Use Stripe Billing to switch subscription plans in place, calculate proration automatically, and keep upgrades and downgrades tied to the same customer record. You do not need to cancel and recreate subscriptions. You update the existing subscription, let Stripe price the unused time, and decide whether that adjustment should land on the next invoice or be collected immediately.
How Stripe proration works for subscriptions
Stripe prorates by the remaining time in the current billing period.
- Upgrade mid-cycle: Stripe charges the difference for the unused portion of the old plan and the remaining portion of the new plan.
- Downgrade mid-cycle: Stripe creates a credit for the unused portion of the higher-priced plan.
- Default behavior: prorations are usually added to the next invoice.

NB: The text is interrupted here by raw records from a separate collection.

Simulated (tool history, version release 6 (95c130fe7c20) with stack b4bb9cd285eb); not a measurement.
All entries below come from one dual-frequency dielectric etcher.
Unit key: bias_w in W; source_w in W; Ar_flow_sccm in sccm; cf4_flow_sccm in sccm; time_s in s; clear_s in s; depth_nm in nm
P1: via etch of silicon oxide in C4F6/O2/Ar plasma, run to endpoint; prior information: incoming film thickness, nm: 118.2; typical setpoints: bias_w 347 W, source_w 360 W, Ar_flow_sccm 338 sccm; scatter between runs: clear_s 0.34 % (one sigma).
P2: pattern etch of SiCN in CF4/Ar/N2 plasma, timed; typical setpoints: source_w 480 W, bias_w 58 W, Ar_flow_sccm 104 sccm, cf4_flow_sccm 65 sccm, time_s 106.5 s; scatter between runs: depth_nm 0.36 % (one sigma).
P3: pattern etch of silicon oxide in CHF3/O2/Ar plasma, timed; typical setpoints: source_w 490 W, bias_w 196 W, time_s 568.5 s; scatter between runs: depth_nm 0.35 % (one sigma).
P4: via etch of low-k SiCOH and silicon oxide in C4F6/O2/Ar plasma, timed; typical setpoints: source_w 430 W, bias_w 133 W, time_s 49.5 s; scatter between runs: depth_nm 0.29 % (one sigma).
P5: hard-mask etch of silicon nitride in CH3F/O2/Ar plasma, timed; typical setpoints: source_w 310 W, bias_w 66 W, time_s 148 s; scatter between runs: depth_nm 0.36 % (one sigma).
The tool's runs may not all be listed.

- Immediate collection: use
proration_behavior: 'always_invoice'if you want Stripe to invoice the change right away. - No adjustment: use
proration_behavior: 'none'if you do not want Stripe to create a proration.
That gives you three clear modes:
| Behavior | What Stripe does | Best for |
|---|---|---|
create_prorations | Calculates the adjustment and adds it to the next invoice | Most SaaS plan changes |
always_invoice | Calculates the adjustment and invoices it immediately | Paid upgrades, annual upgrades, high-confidence billing changes |
none | No proration is created | Administrative changes, special cases, manual billing workflows |
The cleanest way to set it up
1) Create one recurring Price per plan
Model each subscription tier as its own Price in Stripe:
- Basic monthly
- Pro monthly
- Pro annual
- Team annual
Keep the subscription tied to the same customer and swap the active subscription item when the user changes plans.
2) Decide how plan changes should behave
Before you wire the UI, decide these rules:
- Should upgrades charge immediately?
- Should downgrades apply a credit on the next invoice?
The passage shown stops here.